Wednesday, November 19, 2003

Wot's Hot-To-Trot On The SWSL Stereo

The Strokes - Room On Fire

So, my thoughts - only about three months after everyone else in Blogworld had the brief affair with the album, stubbed out the post-coital fag and moved on to the next musical one-night stand. Well - it's The Strokes, isn't it? There are enigmatic and uneasy lyrics all over the place, choppy guitar patterns and pretty simple drum lines. Perhaps the reggae influence is more apparent than it is on Is This It, I'm not sure, and it's certainly a bit more aggressive in places. So far I've found it hard to get really excited about, having been subjected to all that absurd hype. But there's no doubting it's a very good album - they know how to craft a corking tune. A message, though, for those who think 'Under Control' is the best thing they've heard all year: get out more.

Explosions In The Sky - The Earth Is Not A Cold Dead Place

Like Nigel, I'm not sure whether the standard post-rock comparative touchstones of Mogwai and Godspeed! You Black Emperor do Explosions In The Sky any justice. There isn't the grandiosity or emotional and apocalyptic gloom familiar to Godspeed! fans; and they might only be a guitar / bass / drums fourpiece like Mogwai, but there's an extraordinary level of intricacy and complexity about the songs on this five-track album. Plus, as song titles like 'First Breath After Coma' and 'Six Days At The Bottom Of The Ocean' would suggest, they're a hell of a lot better at putting a name to the musical pictures they paint - you wouldn't catch them calling a song 'Secret Pint'.

(Thanks to Ian for showing me the light.)

The Raveonettes - Whip It On

Compared to this year's debut LP proper? Noisier, grubbier, blacker, more dead-eyed, less flush with love and lust. If Chain Gang Of Love is The Raveonettes' final answer to the mathematical quest to write a perfect set of pop songs, then Whip It On is them showing their workings - not the answer itself, but worthy of bonus marks anyway.

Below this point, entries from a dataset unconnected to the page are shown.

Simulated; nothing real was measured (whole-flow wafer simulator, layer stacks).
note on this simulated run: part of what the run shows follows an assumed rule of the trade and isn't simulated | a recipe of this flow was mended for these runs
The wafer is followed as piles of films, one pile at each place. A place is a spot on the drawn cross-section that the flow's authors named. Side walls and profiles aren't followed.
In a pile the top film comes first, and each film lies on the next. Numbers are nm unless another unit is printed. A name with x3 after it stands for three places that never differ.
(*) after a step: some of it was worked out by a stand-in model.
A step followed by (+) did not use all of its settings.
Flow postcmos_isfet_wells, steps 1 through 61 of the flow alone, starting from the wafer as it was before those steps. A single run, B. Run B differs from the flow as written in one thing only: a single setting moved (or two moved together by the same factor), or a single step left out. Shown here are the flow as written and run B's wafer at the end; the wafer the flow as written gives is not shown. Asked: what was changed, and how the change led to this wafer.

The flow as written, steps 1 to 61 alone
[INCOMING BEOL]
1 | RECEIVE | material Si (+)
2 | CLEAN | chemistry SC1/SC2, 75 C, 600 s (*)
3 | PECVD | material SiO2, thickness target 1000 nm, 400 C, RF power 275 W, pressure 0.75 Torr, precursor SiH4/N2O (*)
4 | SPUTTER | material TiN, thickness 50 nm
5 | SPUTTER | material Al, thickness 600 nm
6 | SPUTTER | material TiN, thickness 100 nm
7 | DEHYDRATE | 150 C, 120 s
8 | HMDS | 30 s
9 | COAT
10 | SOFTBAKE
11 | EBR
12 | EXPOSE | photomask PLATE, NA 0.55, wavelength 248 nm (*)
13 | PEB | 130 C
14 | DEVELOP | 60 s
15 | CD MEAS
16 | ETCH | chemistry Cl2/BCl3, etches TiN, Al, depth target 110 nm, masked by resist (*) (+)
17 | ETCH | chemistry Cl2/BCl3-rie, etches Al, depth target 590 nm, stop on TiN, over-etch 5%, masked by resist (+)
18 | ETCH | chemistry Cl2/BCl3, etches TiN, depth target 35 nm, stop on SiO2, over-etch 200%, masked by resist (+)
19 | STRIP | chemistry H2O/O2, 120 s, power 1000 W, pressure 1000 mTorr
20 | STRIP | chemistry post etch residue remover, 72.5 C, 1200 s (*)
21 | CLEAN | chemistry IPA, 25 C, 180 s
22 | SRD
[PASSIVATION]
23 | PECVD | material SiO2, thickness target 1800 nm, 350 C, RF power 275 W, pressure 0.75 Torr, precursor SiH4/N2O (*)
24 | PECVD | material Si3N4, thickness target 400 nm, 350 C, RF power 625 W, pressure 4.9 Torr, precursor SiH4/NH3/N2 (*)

Yo La Tengo - 'Today Is The Day!' EP

I think I might at last be beginning to get Yo La Tengo. For ages the terms they're spoken about by the indielligensia had baffled me. Now the lead track of this EP might have helped me to understand. A reworked version of a song from their last LP Summer Sun, 'Today Is The Day!' is gloriously fuzzy - listening to it makes you feel like you've taken a load of tranquillisers and you're sinking into a warm bath. It also gives me the chance to mention Urusei Yatsura - incidentally, in connection with the post below, another fine Glaswegian band, only this time undervalued underachievers.

Razorlight - 'Rip It Up' (single)

If The Libertines listened to a lot of Television and were ever clean enough to record a song without everything going to pieces on tape (see Up The Bracket...), then it might well sound like this. In the meantime, I'll take Razorlight. And it doesn't bear thinking about what Bernard bloody Butler might do to Pete 'n' Carl.

Stellastarr* - 'Jenny' (single)

Alert! The following statement is akin to alt-rock heresy! But, as with Yo La Tengo, I've never quite understood what all the fuss about The Pixies was. After all, aside from a handful of classics early on, isn't their most acclaimed LP Doolittle rather weak? Yeah, OK, shoot me now. Anyway, the point is that Stellastarr* sound a lot like them, and to these ears it's not really that impressive. Although the single itself has the same sort of structure and sound as 'The Wagon' by Dinosaur Jr, it all seems a bit lifeless and, for reasons I can't explain (I mean, I'm a connoisseur of Kim Gordon's vocal "style"...), I can't abide Shawn Christensen's voice. Somehow live it didn't come across as being half so irritating.